John Hutton has been named as the new work and pensions secretary following David Blunkett's decision to resign.
Mr Hutton is seen as ultra-loyal to Tony Blair
Mr Hutton, in the Cabinet as chancellor of the Duchy of Lancaster since the election, has been Mr Blunkett's biggest defender in recent days.
He said he would take forward a "radical reform agenda" on welfare, including changes to incapacity benefit.
The 50-year-old also has to deal with the UK's pensions funding crisis.
His successor as chancellor of the Duchy of Lancaster will not be announced this week, the prime minister's official spokesman has said.
As he took up the job, Mr Hutton paid tribute to his predecessor "as a tremendous servant of the British people".
He said: "The prime minister has made clear my job is to press ahead with the government's radical welfare reform agenda so that rights are properly matched with responsibilities; I am very much looking forward to that challenge.
"We will reform incapacity benefit so it continues to support those who genuinely cannot work, but can better help and support those who are able to return to work.
"And we will address the challenge of creating a pension system that allows people to enjoy secure retirement in a country where there will soon be more people over the age of 80 than under the age of five."
Mr Hutton was educated at Magdalen College, Oxford, and was a senior law lecturer at Northumbria University.
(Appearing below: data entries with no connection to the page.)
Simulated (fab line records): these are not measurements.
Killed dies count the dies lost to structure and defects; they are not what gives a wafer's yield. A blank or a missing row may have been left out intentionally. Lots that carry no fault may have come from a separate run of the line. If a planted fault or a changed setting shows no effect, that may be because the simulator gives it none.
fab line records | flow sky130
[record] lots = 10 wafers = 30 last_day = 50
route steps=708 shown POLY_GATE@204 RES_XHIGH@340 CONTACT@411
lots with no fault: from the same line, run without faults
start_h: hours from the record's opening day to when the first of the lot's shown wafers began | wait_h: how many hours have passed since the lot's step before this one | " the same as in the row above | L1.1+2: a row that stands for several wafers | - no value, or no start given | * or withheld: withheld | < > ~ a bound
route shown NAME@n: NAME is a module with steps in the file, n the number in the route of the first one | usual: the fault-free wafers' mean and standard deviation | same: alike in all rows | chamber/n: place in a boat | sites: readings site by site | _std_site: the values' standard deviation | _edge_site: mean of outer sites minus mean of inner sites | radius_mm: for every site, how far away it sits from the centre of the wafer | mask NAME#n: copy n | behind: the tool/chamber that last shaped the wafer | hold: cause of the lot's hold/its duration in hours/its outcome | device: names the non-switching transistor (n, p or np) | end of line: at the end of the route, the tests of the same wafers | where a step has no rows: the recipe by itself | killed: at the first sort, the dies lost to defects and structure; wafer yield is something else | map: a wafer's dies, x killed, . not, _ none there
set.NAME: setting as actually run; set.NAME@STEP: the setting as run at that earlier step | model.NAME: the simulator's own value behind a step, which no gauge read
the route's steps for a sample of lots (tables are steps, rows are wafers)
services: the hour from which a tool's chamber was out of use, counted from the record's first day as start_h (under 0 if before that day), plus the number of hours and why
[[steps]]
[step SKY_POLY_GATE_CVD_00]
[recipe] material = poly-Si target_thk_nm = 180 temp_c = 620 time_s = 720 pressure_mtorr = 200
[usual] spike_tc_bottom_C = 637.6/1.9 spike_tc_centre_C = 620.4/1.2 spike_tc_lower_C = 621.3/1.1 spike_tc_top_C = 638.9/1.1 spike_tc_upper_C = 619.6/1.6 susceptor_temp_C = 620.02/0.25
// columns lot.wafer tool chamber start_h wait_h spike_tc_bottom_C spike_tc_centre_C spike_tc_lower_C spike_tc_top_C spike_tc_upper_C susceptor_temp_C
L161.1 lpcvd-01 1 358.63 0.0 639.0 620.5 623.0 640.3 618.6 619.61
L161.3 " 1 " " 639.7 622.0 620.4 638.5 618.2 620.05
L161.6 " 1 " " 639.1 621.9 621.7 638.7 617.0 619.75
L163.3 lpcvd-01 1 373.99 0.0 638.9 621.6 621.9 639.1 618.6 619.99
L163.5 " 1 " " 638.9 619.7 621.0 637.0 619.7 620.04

He was first elected as MP in Barrow-in-Furness in 1992. He was a health minister between 1999 and the general election in May.
In appointing him as work and pensions Secretary, Tony Blair has replaced one key loyalist with another.
Mr Hutton is among a select band of Blairites who have proved crucial allies for the prime minister.
Appointed a health minister back in 1998, friends feared he had become stuck after being promoted to the department's number two.
Those fears were proved unfounded when he succeeded former boss and fellow Blairite Alan Milburn as Chancellor of the Duchy of Lancaster.
While Mr Milburn used the post to plot Labour's election campaign, Mr Hutton was charged with chasing up reform and delivery across government.
Now he finds himself facing the daunting task of pushing through changes to incapacity benefit.
The reforms are designed to help up to one million of the 2.7 million claimants back to work.
But they face stiff opposition from Labour backbenchers who are concerned vulnerable people may be forced off benefits even though they are unfit for work.
The controversial issue is said to have caused tension between Mr Blunkett and Mr Blair, who is reported to feel that the proposed reforms do not go far enough.
One of Mr Hutton's first jobs will be to deal with the final report of Adair Turner's Pensions Commission, due at the end of the month.
It is expected to underline warnings of a massive black hole at the heart of Britain's pensions.
Mr Turner is likely to say Britons must save more or work longer to avoid poverty in old age.
This will mean Mr Hutton having to decide whether to push forward controversial legislation which will delay the official retirement age.
He will also have to consider whether to introduce compulsory saving for pensions.